Apr 26, New York: Sri Lanka rejected the inference made by certain organizations and reports that the presence of military contributed to the insecurity of women and girls in the former conflict-affected areas.
Speaking at the United Nations Security Council debate on Conflict-Related sexual Violence Friday (April 25), the Deputy Permanent Representative to the UN in New York, Ambassador Shavendra Silva said that certain organizations are involved in propagating false reports of sexual violence against the Sri Lankan military.
The UN Secretary General Ban Ki-moon in his annual report on the issue submitted to the UN Security Council Thursday noted continued vulnerability of women and children in areas formerly affected by conflict, partly due to the continued militarization in those areas.
The UN Chief citing the UN resolution A/HRC/25/33 said during 2013, women and girls, especially in female-headed households, continued to be vulnerable to sexual harassment and abuse, including at the hands of military personnel.
Giving details the envoy explained that during the conflict period from January 2007 to May 2009, seven Security Forces personnel had been reported as having been involved in five incidents of sexual violence in the Northern Province and in the post-conflict period up until May 2012, 10 Security Forces personnel had been reported as having been involved in six incidents.
The involvement of those personnel as a percentage of the total population accused stood at 5.6 percent in the conflict period and 3.3 percent in the post-conflict period.
The Secretary General however has noted in his report that the Sri Lankan government has reported that the military has taken strict action in such cases.
In a majority of the cases, the perpetrators had been close relatives or neighbors of the victims, Ambassador Silva noted.
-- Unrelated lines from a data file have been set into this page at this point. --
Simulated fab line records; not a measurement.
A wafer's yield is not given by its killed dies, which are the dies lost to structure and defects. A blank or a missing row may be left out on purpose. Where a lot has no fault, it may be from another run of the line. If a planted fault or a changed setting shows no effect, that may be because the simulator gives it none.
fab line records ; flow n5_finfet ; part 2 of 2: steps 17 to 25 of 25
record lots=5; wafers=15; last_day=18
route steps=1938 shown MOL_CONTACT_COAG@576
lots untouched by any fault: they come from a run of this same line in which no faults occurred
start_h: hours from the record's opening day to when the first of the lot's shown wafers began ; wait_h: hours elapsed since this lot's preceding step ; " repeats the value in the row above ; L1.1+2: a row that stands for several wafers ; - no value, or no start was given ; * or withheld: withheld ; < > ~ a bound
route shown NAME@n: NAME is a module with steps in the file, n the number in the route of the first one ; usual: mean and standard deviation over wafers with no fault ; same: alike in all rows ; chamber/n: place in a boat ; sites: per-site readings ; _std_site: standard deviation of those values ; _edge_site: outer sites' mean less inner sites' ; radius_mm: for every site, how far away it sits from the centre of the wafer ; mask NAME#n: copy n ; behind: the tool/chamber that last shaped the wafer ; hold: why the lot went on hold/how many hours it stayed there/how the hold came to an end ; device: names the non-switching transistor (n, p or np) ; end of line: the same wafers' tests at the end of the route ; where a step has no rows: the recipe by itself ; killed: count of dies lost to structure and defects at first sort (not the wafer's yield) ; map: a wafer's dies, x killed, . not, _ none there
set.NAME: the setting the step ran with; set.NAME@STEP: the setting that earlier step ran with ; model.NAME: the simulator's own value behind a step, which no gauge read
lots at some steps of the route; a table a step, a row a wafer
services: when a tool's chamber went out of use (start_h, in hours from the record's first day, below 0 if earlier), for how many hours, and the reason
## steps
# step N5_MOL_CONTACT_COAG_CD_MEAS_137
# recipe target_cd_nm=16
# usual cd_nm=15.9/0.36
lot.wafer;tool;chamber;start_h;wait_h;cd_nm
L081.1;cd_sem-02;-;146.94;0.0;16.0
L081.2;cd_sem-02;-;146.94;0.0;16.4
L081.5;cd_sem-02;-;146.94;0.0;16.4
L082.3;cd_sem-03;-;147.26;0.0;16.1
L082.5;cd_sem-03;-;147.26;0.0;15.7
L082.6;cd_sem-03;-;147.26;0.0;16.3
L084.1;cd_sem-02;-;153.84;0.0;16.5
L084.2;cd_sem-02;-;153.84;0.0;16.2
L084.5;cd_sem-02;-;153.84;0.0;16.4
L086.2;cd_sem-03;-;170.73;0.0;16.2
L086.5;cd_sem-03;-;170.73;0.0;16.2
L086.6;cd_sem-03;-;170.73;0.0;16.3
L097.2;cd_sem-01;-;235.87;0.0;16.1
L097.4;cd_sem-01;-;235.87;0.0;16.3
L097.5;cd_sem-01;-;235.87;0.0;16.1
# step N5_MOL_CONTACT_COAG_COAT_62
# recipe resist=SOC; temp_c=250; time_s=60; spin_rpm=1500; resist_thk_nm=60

He explained that accusations, often with disturbing details have been made for example, in a recent report by human rights lawyer Yasmin Sooka, without providing sufficient details such as a time and place and the identification of victims, to enable investigations and prosecutions.
He said the accusations are then repeated in other publications of different organizations, thereby contributing to forming an opinion which is propagated without evidence.
According to Ambassador Silva, none of these allegations have been substantiated by verifiable data in any of these documents.
"Significantly, no credible evidence has been directly brought to the attention of Government authorities by any of these parties. The Government has not been provided the evidence which is claimed to be in the possession of the authors of these reports in order to investigate and respond," he added.
Therefore, he rejected the inferences made by certain organizations and reports that the presence of military contributed to the insecurity of women and girls in the former conflict-affected areas.